Aftermarket Terminology

The aftermarket service industry can be complicated between acronyms, shop talk, and insider jargon. With a long list of words to know, it can seem like you need a whole new dictionary to understand a simple conversation. From factory to pricing, there are a lot of words to learn, so we’ve put together an inclusive list of definitions so you can start—and stay—informed.


Aftermarket Service is considered the sales, accessories, services, and enhancements that come after a product’s sale. This can be a highly valuable secondary market in large industrial and automobile industries with long lifecycles of products. Aftermarket includes service parts and after-sales services.

Aftermarket Lifetime Value

The total revenue an OEM can expect from their installed product. This is usually calculated by product lifetime, lifetime penetration, and average annual services revenue.

Aftermarket Service

The delivery of parts, repair, enhancements, and maintenance on a product after the sale. Software that connects products can help predict and plan for these services.

Field Service Management

The management of resources involving a company’s employees at or en route to a customer’s property rather than on company property. Examples include driver and service management, locating vehicles, billing and accounting, dispatching and scheduling work, and other back-office activities.

Inventory Optimization

To put it simply, the act of balancing available inventory while keeping in mind supply volatility and market needs to make the most money (not simple at all).

Inventory Software

Software that helps original equipment manufacturers (OEMs) manage the supply chain of manufactured goods. Applications are designed to track and manage all production processes from sales to material purchases and delivery of goods.


The Internet of Things, or IoT, describes objects (or a collection of objects) that are connected by technology such as sensors, software or other processing capabilities. The technology allows objects to collect and exchange data over the internet or other networks. For inventory management, this can be particularly helpful when managing and optimizing a large number of SKUs.

Machine Uptime

Machine uptime, also known as machine availability, or simply uptime, can often be an element of a Service Level Agreement (SLA) and means the percentage of time a machine or piece of equipment is in operation. Poor performance and/or lack of availability of a machine can lead to work stoppage, which includes machine repair time and increased cost.


Original Equipment Manufacturer, or OEM, or simply Manufacturer, refers to a company that sells products or parts of a product that are branded and/or put together by a different company and then sold under their brand.

Parts Pricing

This refers to service parts pricing in the aftermarket, also known as the “after-sales market.” Parts pricing has to be consistent and aligned with internal priorities while also taking external market valuations in consideration. The goal is to maximize profits by getting the most value from parts at a competitive price.

Price Optimization

Price optimization is finding the most effective price for a good or service that will ensure profitability and drive customer demand. In order to fully optimize pricing, a business should analyze historical data, analyze customer behavior, decide on pricing tiers, and be open to readjusting as necessary.

Pricing Software

Pricing software helps businesses collect and analyze current pricing data and execute optimized pricing based on the market. Pricing software is often split into pricing analytics, price management, price optimization, and price execution.
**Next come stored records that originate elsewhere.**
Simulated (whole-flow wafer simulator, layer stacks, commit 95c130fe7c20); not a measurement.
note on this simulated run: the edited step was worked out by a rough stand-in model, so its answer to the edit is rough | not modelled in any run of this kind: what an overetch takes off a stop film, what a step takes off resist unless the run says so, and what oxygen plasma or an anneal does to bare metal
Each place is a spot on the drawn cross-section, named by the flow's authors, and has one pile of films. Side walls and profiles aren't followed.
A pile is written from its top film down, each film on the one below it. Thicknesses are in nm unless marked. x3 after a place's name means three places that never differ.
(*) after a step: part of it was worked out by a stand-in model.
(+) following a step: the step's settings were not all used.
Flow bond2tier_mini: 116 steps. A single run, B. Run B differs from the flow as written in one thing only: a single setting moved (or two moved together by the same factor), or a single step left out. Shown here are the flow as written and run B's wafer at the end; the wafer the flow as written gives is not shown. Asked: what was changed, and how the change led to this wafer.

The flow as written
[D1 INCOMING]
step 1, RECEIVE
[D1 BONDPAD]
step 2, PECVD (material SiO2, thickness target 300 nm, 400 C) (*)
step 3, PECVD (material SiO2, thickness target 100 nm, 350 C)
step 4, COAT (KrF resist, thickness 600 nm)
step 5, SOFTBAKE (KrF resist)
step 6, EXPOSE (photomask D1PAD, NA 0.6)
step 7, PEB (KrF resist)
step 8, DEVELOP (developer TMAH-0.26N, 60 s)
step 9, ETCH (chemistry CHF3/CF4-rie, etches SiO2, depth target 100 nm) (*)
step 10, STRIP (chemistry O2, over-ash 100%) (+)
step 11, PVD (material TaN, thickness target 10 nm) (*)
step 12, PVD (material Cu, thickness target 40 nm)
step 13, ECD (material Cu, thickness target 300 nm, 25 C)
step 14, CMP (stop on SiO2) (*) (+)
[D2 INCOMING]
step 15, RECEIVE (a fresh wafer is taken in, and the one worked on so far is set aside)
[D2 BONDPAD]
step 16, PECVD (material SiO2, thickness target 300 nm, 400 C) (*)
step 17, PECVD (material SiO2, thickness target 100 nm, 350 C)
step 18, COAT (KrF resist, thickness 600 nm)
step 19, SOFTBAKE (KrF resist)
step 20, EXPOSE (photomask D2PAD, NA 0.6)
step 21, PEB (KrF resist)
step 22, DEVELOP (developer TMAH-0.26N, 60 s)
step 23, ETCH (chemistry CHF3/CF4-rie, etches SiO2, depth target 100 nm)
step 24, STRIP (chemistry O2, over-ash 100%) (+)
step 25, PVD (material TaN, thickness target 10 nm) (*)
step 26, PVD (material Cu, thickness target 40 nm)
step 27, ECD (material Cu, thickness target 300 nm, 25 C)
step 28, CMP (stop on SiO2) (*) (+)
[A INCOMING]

Software-as-a-Service is a software licensing and delivery model, also known as on-demand software. Instead of installing and maintaining software, a provider can deliver an application over the Internet. This is also known as cloud-based software. There are a variety of benefits, including security, scalability, and cost.

Service Contract Management

Service contract management refers to the entire contract process from creating, storing, and executing the terms and conditions of a service contract. The service contract outlines what the customer expects and what the provider will deliver. The management of the contract includes:

  1. Request
  2. Draft
  3. Negotiate
  4. Approve
  5. Execute
  6. Report and audit
  7. Review and adjust
  8. Renew

Service Contract Pricing

Service contracts bring in recurring profits for providers; pricing them is not an exact science. The key component is finding a price that optimizes revenue and provides the customer with what they expect to receive.

Service Parts

Service parts are parts that need replacing after excessive use. With wear and tear, many parts require replacement, like windshield wipers, brake pads, filters, etc.—which are usually replaced during a regular service visit.

Spare Parts

Spare part is a generic term for any part that can be used as a replacement. They’re usually made to be easily removed and fitted, and with the right strategy, can provide an increase in revenue and profitability.

Supply Chain

A word that’s recently been taking over headlines, supply chain refers to the entire process of producing and selling manufactured goods. From production to product development to distribution, the supply chain is a network of systems that work together to take a product from idea to consumer’s hands.


Uptime refers to the time that a machine is working and available. See also “Machine Uptime.”

Warranty Management

Warranty management is an important practice when looking to run a profitable aftermarket services department or organization. It includes the creation, implementation, registration, and administration of warranties, service contracts, and claims, and it must provide customers with the right amount of confidence and assurance without costing a business too much.